A new entrant into the data storage market in New Zealand projects energy and cooling savings of up to 85% for most customers.
Copan Systems was a 2002 start-up based on research from the University of Colorado. It was funded by venture capitalists, who make up the board.
The research focused on alternative storage media enabling disk to be priced similarly to tape.
Eddie Palmer, Copan vice president for South Asia and ANZ, says the company deals only with persistent data, which is defined as transactional data that within 30 days becomes written once, read occasionally.
“The area we play in includes back-up, replication and archive,” he says.

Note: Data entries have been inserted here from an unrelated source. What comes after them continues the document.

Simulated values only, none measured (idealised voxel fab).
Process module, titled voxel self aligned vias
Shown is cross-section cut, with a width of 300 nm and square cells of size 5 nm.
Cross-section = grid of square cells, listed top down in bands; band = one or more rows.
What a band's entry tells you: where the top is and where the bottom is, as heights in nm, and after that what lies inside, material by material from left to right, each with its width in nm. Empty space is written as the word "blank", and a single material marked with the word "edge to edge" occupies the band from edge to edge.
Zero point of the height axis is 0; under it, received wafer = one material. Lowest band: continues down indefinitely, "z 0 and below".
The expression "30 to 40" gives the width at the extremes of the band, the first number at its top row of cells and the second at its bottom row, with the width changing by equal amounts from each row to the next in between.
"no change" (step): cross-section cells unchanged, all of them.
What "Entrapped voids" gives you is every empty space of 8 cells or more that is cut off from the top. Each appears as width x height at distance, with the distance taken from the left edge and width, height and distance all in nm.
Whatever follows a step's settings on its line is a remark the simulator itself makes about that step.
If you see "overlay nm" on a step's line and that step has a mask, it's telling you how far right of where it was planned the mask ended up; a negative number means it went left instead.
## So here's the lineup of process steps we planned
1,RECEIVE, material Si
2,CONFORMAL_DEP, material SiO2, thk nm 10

Datacraft has the exclusive agency for New Zealand, where Copan has yet to sign its first customer. However, its overseas clients include CNN, Yahoo and Facebook, in the media space, and NASA, the FBI, CIA and Homeland Security in government. The technology is also used by the Australian Federal Police.
It’s based on MAID (massive array of idle disks) but Copan has developed from the ground up what it calls Enterprise MAID. With traditional MAID, disk are spun up 50% of the time but with Copan’s version, only 25% of the time.
That’s where the energy efficiency comes in. Palmer says that for 1 Petabyte of data, the Copan system uses 25.44 kilowatts of power, compared to 225 kilowatts for traditional, all-spinning disk. Another comparison is 67 BTUs versus 365 BTUs. Capex is US$3-5 per gigabyte versus $12-17 per gigabyte.
He says the Copan drives are dense, and one cabinet can accommodate 896 Terabytes.
“It takes EMC six cabinets to achieve the same amount.”